The investment horizon — sometimes called the investor’s time horizon — is a fairly simple concept. It’s essentially the duration for which you intend to hold the investments in your portfolio. Generally, this is based on what life stage you’re at, your financial goals and plan, your capacity for risk-taking, your investment strategy and your financial behaviour — all of which are aspects that also influence the kind of asset class you choose. Each asset class also has its own investment horizon, i.e. the amount of time it would take to yield the returns you expect from it. Usually, the level of risk you’re willing to take with your investments is commensurate to the length of your investment horizon.
So, if you’re in your 20s with a healthy appetite for risk and you hope to buy a house in, say, 15 years, you can afford to wait for the returns you seek, which gives you the flexibility and tolerance required to invest in equity — an investment that generally takes at least three years to deliver the desired rewards, since the companies invested in need to time to grow. If you tend to get anxious about risky investments, a mutual fund might suit you better, since it would be curated by a fund manager as opposed to independently navigating the market. If you have high levels of curiosity, you could even explore trading in derivatives or look out for businesses to invest in — provided you can keep a close eye on these investments and be realistic about your targets. On the other hand, if you’re older and nearing retirement and will soon be in need of liquid funds to manage your expenses, investing in a low-risk debt fund for, say, a six-month period would help meet that requirement while also bringing in some returns.

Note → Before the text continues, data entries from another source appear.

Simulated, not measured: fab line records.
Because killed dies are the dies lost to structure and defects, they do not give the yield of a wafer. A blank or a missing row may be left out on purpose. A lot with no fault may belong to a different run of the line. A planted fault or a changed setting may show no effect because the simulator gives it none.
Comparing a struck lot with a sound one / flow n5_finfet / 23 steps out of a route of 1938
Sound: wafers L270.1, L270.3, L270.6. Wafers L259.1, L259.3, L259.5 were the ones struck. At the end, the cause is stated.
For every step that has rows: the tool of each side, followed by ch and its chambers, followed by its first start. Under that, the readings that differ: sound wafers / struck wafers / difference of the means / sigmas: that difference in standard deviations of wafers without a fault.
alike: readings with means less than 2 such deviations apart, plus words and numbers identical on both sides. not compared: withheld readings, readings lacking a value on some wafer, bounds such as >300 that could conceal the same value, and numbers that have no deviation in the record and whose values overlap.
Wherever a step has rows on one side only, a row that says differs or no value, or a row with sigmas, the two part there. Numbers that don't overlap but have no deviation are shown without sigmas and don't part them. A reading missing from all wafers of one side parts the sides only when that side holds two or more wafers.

Overall, there are short-term, medium-term or long-term investment horizons. A short-term horizon means that you intend to hold your investments for less than a year, so your portfolio will likely comprise stable investments that can be liquidated swiftly — think short-term bonds, intra-day trading, liquid funds, certificates of deposits, etc. A medium-term investment horizon implies that you can hold your investments between 1 and 5 years — this could include debt funds, mutual funds, or saving for overseas education or a down payment on a home. If you plan to hold your investments for anywhere between 5 and 10 years or even longer, you have a long-term investment horizon and will probably lean towards investing in real estate or the stock market.
While there is no thumb rule for calculating or measuring your investment horizon as the factors that inform it vary from person to person, a systematic look at your finances — including your asset allocation and financial traits and tendencies — will help you have clarity on your financial goals. Consequently, guidance from certified financial planners and chartered wealth managers can help create a balanced portfolio, and help you decide whether you should be seeking long-term rewards that may involve more risk and higher returns, or short-term gains that are moderate but consistent.
Your investment horizon — whether it be long or short — is fundamental to building a sustainable financial plan. There are pros to all kinds of investment horizons. A longer investment horizon offers more scope for diversification and flexibility, but it does not eliminate risks. When stock prices fall, you can of course buy more and get higher returns in the long-term — but there is also the possibility that you miss the chance to sell and exit at the right time. With a short-term horizon, you can still aim for high and stable returns, but will likely have to choose from a limited pool of assets, which will usually not include equity or alternative investment options, since you don’t have the flexibility of being able to withstand a price fall. If you have the bandwidth, you can also choose to have a healthy mix of investments in your portfolio — some to meet your short-term financial needs and others to contribute towards long-term well-being.
Regardless of what your investment horizon is, there is merit and wisdom in setting up your portfolio by following the basic principles of financial planning — the patience to wait for rewards without giving in to impulses, the discipline to follow through on these investments and be conscious of where you’re putting your money, and the objectivity to adjust your expectations to your actual needs.